Russia has already halted gas supplies to Finland, Bulgaria, and Poland. Europe relies heavily on Russian gas, some countries more than others. Finland, Bulgaria, and Poland are not as reliant as Hungary and Germany.
Hungary is landlocked and would find it more challenging to replace the loss of Russia’s oil supply than other countries in the bloc. Viktor Orbán, the Hungarian president, urged European Council President Charles Michel in a letter last week to avoid talking about Russian sanctions at an EU summit on Monday.
“If adopted, the proposed sanctions would immediately cause serious supply disruptions in Hungary and undermine our vital energy security interests,” Orbán wrote. “In addition, they would increase fuel prices by approximately 55-60 percent at a time when energy prices are already at a 40-year high,” he wrote.
The EU executive European Commission has sought even tougher sanctions against Moscow but Hungary has vetoed the move. Reuters reported that the EU offered countries up to $2.1 billion to create a new oil infrastructure.
Orbán said Budapest would need about $805 million in short-term investments to withstand an oil embargo against Russia. Budapest has said it will need at least five years to install the infrastructure. (See “HUNGARY REFUSES TO SUPPORT RUSSIAN OIL BAN” and “ORBAN WINS EASILY DESPITE PUBLIC CONDEMNATION FROM ZELENSKY.”)
Kadri Simson, the EU’s energy commissioner, told the Financial Times that the EU was racing to store as much gas as possible and could replace most of Russia’s deliveries this year.
“We are facing a situation that any member state might be the next one [to be cut off],” Simson told the paper. “So far we have been able to take care of the security of supply concerns of these three member states, mainly with the help of the solidarity of neighbors.”
TRENDPOST: U.S. President Joe Biden has said that the sanctions against Russia are not intended to prevent more war, but rather present a united Western front. Biden has been praised by supporters for holding a coalition together up until this point, while trying to alienate China.
But the oil issue is a clear threat to the coalition.
Diplomats (i.e., dip-low-mats) from the EU held a special meeting on Sunday to try and overcome the deadlock on the sixth round of sanctions against Russia.
There is a chance that the bloc agrees to allow Russian oil through pipelines while banning tankers. The deal would allow Hungary, Slovakia, and the Czech Republic to continue being supplied via the Druzhba pipeline that runs through Ukraine.
Early reports out of the meeting indicate that the discussions failed, even after allowing an exception for Russian Oil Transport using the Southern-Druzhba Pipeline for Hungary, Czechia, and Slovenia.

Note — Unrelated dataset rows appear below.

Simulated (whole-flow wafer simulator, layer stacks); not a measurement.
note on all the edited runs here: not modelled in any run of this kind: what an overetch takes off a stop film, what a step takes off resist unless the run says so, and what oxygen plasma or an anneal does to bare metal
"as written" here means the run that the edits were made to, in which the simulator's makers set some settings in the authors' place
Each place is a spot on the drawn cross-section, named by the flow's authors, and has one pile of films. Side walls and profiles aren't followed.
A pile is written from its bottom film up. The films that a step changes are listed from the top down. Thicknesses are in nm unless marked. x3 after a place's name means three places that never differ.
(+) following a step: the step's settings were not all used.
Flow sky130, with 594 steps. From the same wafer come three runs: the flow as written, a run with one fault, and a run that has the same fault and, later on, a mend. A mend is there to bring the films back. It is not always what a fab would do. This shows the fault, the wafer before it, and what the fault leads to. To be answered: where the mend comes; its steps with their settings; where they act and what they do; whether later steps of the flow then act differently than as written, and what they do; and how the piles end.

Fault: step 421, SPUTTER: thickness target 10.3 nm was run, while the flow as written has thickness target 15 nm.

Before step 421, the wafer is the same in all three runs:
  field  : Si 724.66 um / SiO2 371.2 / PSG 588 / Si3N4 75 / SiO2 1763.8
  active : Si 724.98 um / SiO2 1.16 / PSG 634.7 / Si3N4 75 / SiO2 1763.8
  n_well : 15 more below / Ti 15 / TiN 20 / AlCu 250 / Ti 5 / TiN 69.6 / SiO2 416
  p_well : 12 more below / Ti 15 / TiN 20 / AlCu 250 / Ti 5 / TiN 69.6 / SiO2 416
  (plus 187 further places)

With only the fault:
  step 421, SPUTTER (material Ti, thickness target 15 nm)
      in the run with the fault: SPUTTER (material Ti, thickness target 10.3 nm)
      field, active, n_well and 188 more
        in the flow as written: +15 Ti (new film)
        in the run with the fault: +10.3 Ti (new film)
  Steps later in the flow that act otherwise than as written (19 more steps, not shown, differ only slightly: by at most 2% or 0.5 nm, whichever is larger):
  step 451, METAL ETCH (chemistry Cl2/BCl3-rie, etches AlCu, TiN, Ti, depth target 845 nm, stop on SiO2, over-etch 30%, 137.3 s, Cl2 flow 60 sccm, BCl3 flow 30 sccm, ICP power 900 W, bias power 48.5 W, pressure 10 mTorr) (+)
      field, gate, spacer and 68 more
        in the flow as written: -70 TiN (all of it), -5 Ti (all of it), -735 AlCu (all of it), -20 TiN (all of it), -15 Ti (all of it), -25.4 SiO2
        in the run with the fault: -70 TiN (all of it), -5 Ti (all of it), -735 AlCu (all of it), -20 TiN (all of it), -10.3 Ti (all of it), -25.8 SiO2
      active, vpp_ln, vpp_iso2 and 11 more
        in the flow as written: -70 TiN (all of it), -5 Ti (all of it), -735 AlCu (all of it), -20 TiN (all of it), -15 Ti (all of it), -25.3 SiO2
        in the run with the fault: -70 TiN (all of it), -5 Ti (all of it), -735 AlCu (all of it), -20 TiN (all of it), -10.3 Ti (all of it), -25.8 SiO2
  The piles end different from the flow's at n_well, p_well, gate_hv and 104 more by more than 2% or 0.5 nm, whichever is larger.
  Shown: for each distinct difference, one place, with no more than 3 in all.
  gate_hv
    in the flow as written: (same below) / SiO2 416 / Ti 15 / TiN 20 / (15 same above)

Orban’s first job is keeping the welfare of Hungarians as his top agenda item, and good relations with Russia are deemed by him to be a practical approach.
With the European Union members meeting Monday and today to discuss a sixth package of sanctions, Brent Crude hit a two month high yesterday. Trading at $120.75 per barrel, The Street was waiting to see what type of agreement the EU would reach… or if any at all.
TREND FORECAST: Beyond oil prices rising as a result of the Ukraine War, David Malpass, the president of the World Bank, said in an interview Wednesday that the record increase in food prices due to the Ukraine invasion was pushing hundreds of millions around the world into poverty.
The UN Food and Agriculture Organization’s (FAO’s) food price index averaged 159.3 last month, a “giant leap” of 12.6-percent gain from February’s level, which itself was the highest since the index was created in 1990, according to the organization.